News:

Want an XLerator? Please participate in the market research thread: https://lisalist2.com/index.php/topic,594.msg4180.html

Main Menu

Cycle-counting for tight code

Started by stepleton, November 25, 2025, 12:02:16 PM

Previous topic - Next topic

stepleton

Let's say you're writing some speed-critical Lisa code. Every cycle counts, and you have choices to make between different implementation options. There are various guides like this one for counting M68K instruction timings, but how can you know how long things really take if you need to access memory or one of the peripheral devices (e.g. the SCC or a VIA)?

I have to admit that the Lisa's complicated memory system makes this a bit confusing to me. I know the full story must be derivable from the Lisa Hardware Manual (e.g. section 4.2) and general timing information about the 68000 itself, but it's still confusing: the timing guide linked above refers to read and write bus cycles, and do those count differently on the Lisa? Does the MMU or accessing peripheral devices introduce wait states?
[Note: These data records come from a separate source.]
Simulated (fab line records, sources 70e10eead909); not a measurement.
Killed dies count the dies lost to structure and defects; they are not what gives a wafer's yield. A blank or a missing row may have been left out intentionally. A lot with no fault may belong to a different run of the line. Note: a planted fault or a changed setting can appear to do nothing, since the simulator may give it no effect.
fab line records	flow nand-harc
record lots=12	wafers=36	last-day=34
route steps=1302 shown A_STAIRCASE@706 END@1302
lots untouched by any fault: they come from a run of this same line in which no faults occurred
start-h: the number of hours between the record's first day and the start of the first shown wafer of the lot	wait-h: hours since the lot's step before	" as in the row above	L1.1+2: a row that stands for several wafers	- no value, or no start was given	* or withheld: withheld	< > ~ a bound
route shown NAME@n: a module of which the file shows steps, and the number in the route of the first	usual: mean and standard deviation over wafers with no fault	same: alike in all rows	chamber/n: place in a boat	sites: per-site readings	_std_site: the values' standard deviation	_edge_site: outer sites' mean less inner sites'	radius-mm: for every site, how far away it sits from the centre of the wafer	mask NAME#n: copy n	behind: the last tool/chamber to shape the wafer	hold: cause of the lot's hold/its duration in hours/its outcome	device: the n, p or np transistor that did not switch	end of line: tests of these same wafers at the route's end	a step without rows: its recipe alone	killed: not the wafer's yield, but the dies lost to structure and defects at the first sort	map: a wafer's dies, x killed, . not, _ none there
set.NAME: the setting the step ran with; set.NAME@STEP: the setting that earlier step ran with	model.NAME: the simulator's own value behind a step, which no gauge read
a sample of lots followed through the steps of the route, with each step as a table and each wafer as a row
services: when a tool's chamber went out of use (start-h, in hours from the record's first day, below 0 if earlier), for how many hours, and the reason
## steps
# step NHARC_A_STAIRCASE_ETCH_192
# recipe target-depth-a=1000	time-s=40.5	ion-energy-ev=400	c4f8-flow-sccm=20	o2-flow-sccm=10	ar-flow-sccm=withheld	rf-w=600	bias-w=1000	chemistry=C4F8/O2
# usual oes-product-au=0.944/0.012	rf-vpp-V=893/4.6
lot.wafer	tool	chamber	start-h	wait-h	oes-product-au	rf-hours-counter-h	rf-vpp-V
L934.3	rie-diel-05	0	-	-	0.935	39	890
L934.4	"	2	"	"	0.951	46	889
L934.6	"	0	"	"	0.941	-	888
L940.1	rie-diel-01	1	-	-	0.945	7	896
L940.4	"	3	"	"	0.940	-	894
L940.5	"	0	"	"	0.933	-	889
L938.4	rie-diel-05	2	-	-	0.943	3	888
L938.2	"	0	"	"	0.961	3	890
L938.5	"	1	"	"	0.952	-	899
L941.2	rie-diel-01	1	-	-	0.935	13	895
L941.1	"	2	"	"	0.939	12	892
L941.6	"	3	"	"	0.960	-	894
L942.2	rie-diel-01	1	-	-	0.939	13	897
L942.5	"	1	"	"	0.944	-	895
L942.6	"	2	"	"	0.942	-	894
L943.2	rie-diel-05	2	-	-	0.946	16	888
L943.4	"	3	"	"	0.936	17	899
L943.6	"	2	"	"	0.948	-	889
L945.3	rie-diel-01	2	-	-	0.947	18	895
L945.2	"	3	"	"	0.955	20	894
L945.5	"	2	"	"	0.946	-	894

I'm happy to keep working to figure it out on my own, but I wonder if someone might know these things off the top of their head...

sigma7

#1
I use the tables in the Motorola MC68000 Users Manual (typically a PDF of it); the Quick Reference Guide is also handy for this. Presumably third party web sites have reproduced the data accurately, so if their presentation makes more sense to you, might as well use them.

For the unfamiliar, the specified number of clock cycles for a 68000 instruction includes the fetching of the instruction and the internal operations performed, but does not include the clock cycles consumed by any memory accesses performed by the instruction (which vary depending on what type of memory access it is as well as how many the instruction needs). So one looks up the "effective address" cycle timing(s) and adds that (those) to the instruction's cycle count.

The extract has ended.